Magdalen Powers Interview

What's your earliest memory of writing?

I wrote a play based on "The Ghost of Windy Hill," by Clyde Robert Bulla, when I was four or five or so. I know this seems annoyingly precocious. But I'd tried to read some Shakespeare, and I really liked the idea of writing plays. "The Ghost of Windy Hill" is a terrific story -- as I recall, there's a gruff, possibly evil caretaker guy, his crippled son, a woman in white wandering the grounds in a big hat. My first sewing project, a few years later, was based on that book, too, so I could wander the woods in a long white dress, smiling mysteriously.

What's the strangest writing or editing job you've had to do?

Oh wow, there have been a few. I edited a CD-ROM version of "Dr. Ruth's Encyclopedia of Sex" in the early '90s. She came out to visit, and a few of my coworkers and I took her up to Multnomah Falls. She is totally adorable and a really fast walker. She shook hands and kissed babies and bought me an ice cream cone.

Which do you enjoy writing more, romance or heartbreak?

Well, I find -- at least in my writing -- that they tend to go hand in hand, or just that in romantic situations, there's always the possibility of heartbreak. How's that for optimism?

As for which I enjoy writing more, I guess I'd have to say heartbreak. Happiness, I think, is only interesting in private. (Then, of course, it is extremely interesting.)

List your favorites:

This is no way a complete or conclusive list. I am on vacation, and thus sleeping more weirdly than usual, which is saying something. But here is three of each -- in alphabetical order, even!


Penelope Fitzgerald, James Joyce, pre-"Blood Meridian" Cormac McCarthy


E. E. Cummings, Michael Lally, Li-Young Lee


John Darnielle (the Mountain Goats), Jeff Mangum (Neutral Milk Hotel), Karen and Don Peris (the Innocence Mission)


"Beauty and the Beast" (Jean Cocteau, 1946, not Disney!), "Head-On" ("Gegen die Wand"), "Wings of Desire"

What are your favorite travel destinations?

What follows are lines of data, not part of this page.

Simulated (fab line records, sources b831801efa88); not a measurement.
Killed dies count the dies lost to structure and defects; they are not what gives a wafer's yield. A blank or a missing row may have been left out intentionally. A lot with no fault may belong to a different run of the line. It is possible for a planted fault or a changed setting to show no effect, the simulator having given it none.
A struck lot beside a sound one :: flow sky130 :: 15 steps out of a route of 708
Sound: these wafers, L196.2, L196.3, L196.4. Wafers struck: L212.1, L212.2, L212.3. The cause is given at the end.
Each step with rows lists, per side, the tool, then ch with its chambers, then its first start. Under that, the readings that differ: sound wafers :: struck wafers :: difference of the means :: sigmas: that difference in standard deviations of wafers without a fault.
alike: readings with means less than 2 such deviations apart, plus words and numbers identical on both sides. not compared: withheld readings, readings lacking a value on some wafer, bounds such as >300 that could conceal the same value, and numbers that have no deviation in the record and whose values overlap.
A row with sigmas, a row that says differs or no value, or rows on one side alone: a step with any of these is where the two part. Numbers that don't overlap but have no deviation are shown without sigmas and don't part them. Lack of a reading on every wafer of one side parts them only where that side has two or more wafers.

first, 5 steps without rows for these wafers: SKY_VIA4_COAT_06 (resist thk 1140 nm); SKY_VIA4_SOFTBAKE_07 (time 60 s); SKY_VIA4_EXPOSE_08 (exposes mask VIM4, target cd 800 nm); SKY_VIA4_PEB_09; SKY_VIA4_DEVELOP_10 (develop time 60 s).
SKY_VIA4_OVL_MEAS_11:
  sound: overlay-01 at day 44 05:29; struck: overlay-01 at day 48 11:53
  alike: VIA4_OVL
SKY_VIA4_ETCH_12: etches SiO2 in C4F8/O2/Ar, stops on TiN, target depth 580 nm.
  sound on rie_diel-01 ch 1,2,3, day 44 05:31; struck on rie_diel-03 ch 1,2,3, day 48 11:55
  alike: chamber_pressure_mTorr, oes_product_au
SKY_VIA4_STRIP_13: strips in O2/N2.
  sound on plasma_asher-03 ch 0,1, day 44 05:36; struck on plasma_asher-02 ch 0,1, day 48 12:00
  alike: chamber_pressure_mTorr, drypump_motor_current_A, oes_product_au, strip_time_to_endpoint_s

I really just love to travel, period. But if pressed, I'd have to say New York (where I'm writing from now), Paris, Halifax, Berlin ... I had a great time hiking in the High Tatras a few years ago -- that's the branch of the Carpathian Mountains that runs along the Polish-Slovakian border -- and I've been plotting to get back there ever since. Krakow, a few hours from the mountains, is a lovely, lovely town that I'd like to spend more time in. They have really good salads there, which is rare for that neck of the woods.

I just love the sense of movement, of trying to navigate a new city. I love trains and would love to travel extensively by sea. Airplanes are fast, but dull.

What's the difference between Portland and New York?

Is this a trick question?

What do you think the afterlife is like?

I have long been of the opinion that everyone should get the kind of afterlife they want and/or think they're going to get. Different religions have such different ideas of what happens after you die, and I don't think any of them can possibly apply universally. (Stand back; cue lightning.)

Really, though, I get the feeling it's just quiet and nice -- a sort of pre-conscious state at best. A big nothing, but a pleasant one, like before you're born.